By Dale King
Christopher Durang’s comedy Vanya and Sonia and Masha and Spike – the season finale playing two more weekends at the Delray Beach Playhouse – covers a lot of outlandish and humorous territory in a 2½-hour block of time.
The show actually taxes the audience’s mental capabilities more than it does their capacity to follow a plot. Author Durang – whose backstory could be an intriguing dramatic comedy of its own – pulls a variety of elements together to make VSMS work.
The show comes to Delray with good credentials. VSMS won a Tony Award in 2013 as “Best Play of the Year” and a Drama Desk honor as “Outstanding Play of the Year.” That’s a pretty high bar to reach, but the cast does an excellent job, owing largely to their level of experience, high degree of talent and familiarity with the Delray stage.
The esoteric sound of most characters’ names is easy to trace. Masha, Vanya, Sonia, Cassandra and Nina – but not Spike – are all from works by Russian playwright Anton Chekhov. But you don’t have to know the man or his writings to enjoy the play.
Sonia (Marcie Hall) and Vanya (Michael DeGrotta) are siblings living in their family’s abode in Bucks County, Pa. While the program calls the dwelling “a lovely farmhouse,” it certainly looks more like a nice middle-class lakefront ranch with a stone façade – elegantly designed by scenic artist Marilyn Mishkin.
Sonia and Vanya have virtually no skills. They spent their lives caring for their elderly parents who just passed away. Neither has a job, and their way of life has been supported through their sister Masha’s lucrative film career. With her income dwindling, Masha has been advised to sell the family home, but for her laid-back siblings, this would be a life-altering catastrophe.

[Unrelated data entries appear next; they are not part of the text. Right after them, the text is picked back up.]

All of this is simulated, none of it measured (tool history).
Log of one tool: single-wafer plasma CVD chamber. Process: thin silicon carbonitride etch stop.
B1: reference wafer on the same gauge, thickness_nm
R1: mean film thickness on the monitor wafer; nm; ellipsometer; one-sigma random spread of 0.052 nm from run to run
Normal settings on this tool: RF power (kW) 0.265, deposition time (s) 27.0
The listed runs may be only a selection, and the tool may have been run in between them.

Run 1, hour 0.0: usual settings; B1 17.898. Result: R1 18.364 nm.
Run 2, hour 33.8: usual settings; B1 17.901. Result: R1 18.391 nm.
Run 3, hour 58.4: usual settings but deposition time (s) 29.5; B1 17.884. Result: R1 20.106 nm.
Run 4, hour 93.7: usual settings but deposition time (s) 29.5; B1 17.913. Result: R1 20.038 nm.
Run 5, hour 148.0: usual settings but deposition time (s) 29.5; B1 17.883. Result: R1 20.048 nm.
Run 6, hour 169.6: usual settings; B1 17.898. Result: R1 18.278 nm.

The play opens with the idle pair sitting in chairs, looking at the lake, watching for a blue heron and drinking coffee. They discuss whether the coffee tastes better in this cup or that cup, and just how many cherry trees it takes to make an orchard (another Chekhovian reference).
Masha (Pat Casale) finally bursts upon the scene, bringing with her a flurry of drama, an endless roster of insecurities and a younger, dimwitted, bodybuilder boy-toy, Spike (Josh Matheney). Sonia’s resentments and Masha’s competitive nature strike fire, and while their brother, Vanya, tries to keep the peace, he is repeatedly upstaged by Spike, who takes every opportunity to strip down and display his six-pack bod.
Sibling strife ensues, abetted by Cassandra (Vicki Klein), the household’s resident psychic/neurotic who, like her Chekhovian namesake, is prone to making dire prophecies that no one believes. In Act II, she even resorts to stabbing a voodoo doll to vent her hatred for some of the characters.
Vanya and Sonia and Masha and Spike opened in 2012, and counted among its original cast Sigourney Weaver as Masha and David Hyde Pierce as Vanya.
The playwright is no stranger to satirizing other authors, having written For Whom the Southern Belle Tolls, a parody of Tennessee Williams’ Glass Menagerie. Actually, in 1986, when Weaver hosted Saturday Night Live, Durang guested and, together, they did a skit lampooning the plays of Bertolt Brecht.
The cast of VSMS doesn’t get as crazy as they could and turn the show into a farce. In fact, their delivery is moderate and well-paced, giving the audience time to absorb the humor in smaller doses.
Casale, who, in real life, just got her doctorate in nursing, has extensive acting credentials at the Maltz, Lake Worth and Delray Beach theaters, and takes charge in her lead role.
DeGrotta chalks up 36 years of performing at the DBP with this production that quickly follows his last appearance at Delray in I Love You, You’re Perfect, Now Change.
Hall is also back with old and new friends on the Delray stage, as are Klein, Matheney and Tabino.
Artistic director Randolph DelLago is also in his usual spot, the director’s chair, taking charge of the on-stage action as the main stage prepares to go quiet until fall.
Vanya and Sonia and Masha and Spike plays through June 4 at the Delray Beach Playhouse, 950 NW 9th St. (Lake Shore Drive), Delray Beach. All tickets are $30 and may be purchased online at delraybeachplayhouse.com or by calling 561-272-1281, Ext. 4.